New East River Waterfront Park Goes to the Dogs

By Julie Shapiro on July 14, 2011 4:35pm 

The first section of the East River Waterfront opened in June, but politicians held the official opening ceremony July 14, 2011.
The first section of the East River Waterfront opened in June, but politicians held the official opening ceremony July 14, 2011.
View Full Caption
DNAinfo/Julie Shapiro

LOWER MANHATTAN — Mayor Michael Bloomberg got a dog's-eye view of the newly opened East River Waterfront Thursday afternoon.

Before officially announcing the completion of the $165 million park's first two-block section, Bloomberg stopped by its centerpiece: a gated dog run, which features a sand pit, a water fountain and giant sculptures of a squirrel and a dog bone.

"While I am not a dog, my personal observation was that the dogs in there seem to be enjoying it," Bloomberg said after talking to several dog owners and their frolicking pets.

"I did not get bit once, just for the record," Bloomberg added, "though [Assembly Speaker Sheldon Silver] was kind enough to remind me that on Staten Island [in 2009] another animal, a groundhog, ruined his teeth on my finger."
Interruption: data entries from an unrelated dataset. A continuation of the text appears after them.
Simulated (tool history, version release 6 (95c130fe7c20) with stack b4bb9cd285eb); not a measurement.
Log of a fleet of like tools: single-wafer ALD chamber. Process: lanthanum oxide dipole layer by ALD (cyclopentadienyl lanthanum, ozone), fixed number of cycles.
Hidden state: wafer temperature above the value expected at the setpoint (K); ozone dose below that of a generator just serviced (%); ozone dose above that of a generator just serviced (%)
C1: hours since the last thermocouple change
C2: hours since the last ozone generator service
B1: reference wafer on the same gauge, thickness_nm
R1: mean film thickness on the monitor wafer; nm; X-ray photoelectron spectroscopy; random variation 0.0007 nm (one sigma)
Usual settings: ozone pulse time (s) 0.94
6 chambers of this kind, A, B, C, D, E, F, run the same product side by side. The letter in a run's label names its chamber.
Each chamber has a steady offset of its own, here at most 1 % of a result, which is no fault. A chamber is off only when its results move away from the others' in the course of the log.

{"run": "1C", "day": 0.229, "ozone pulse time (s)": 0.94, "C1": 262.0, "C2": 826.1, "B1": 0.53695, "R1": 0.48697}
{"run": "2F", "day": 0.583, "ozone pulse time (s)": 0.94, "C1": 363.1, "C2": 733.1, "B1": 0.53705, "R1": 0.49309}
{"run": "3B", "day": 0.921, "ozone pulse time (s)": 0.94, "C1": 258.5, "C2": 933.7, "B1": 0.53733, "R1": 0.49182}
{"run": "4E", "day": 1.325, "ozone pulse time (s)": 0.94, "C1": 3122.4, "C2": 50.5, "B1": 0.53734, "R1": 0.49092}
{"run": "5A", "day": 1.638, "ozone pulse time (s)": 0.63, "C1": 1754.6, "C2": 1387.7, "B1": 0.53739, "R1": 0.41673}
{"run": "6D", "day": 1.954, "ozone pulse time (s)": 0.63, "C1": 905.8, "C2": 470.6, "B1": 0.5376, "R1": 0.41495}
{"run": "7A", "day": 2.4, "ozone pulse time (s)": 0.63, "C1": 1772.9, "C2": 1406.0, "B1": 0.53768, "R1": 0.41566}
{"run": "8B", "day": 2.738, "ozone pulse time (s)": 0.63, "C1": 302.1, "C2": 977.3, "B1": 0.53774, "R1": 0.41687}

Bloomberg, Silver and other officials praised the new waterfront park, which opened in June between Wall Street and Maiden Lane, as a major step in revitalizing lower Manhattan and turning the East River into a place people want to visit.

"We have to return the river to the people of this city, to whom it belongs," Silver said.

"For too long, my neighbors on the East Side of lower Manhattan have not been able to enjoy the kind of access to open space, access to the waterfront, as my [neighbors] on the West Side." 

The park includes bar-stool seating right along the East River, thickets of flowering plants and a series of steps leading down to the water, where people can get their toes wet during high tide.

Funded by the Lower Manhattan Development Corp., the new esplanade will eventually stretch from the Battery Maritime Building up to Pier 35, just north of the Manhattan Bridge.

City Planning Commissioner Amanda Burden called the park "unapologetically urban," because it incorporates its industrial surroundings, including the elevated FDR Drive, which is now coated in a strip of purple paint.

"It's like the High Line," Burden said. "We're using the infrastructure that's here and transforming it into something people can use and love."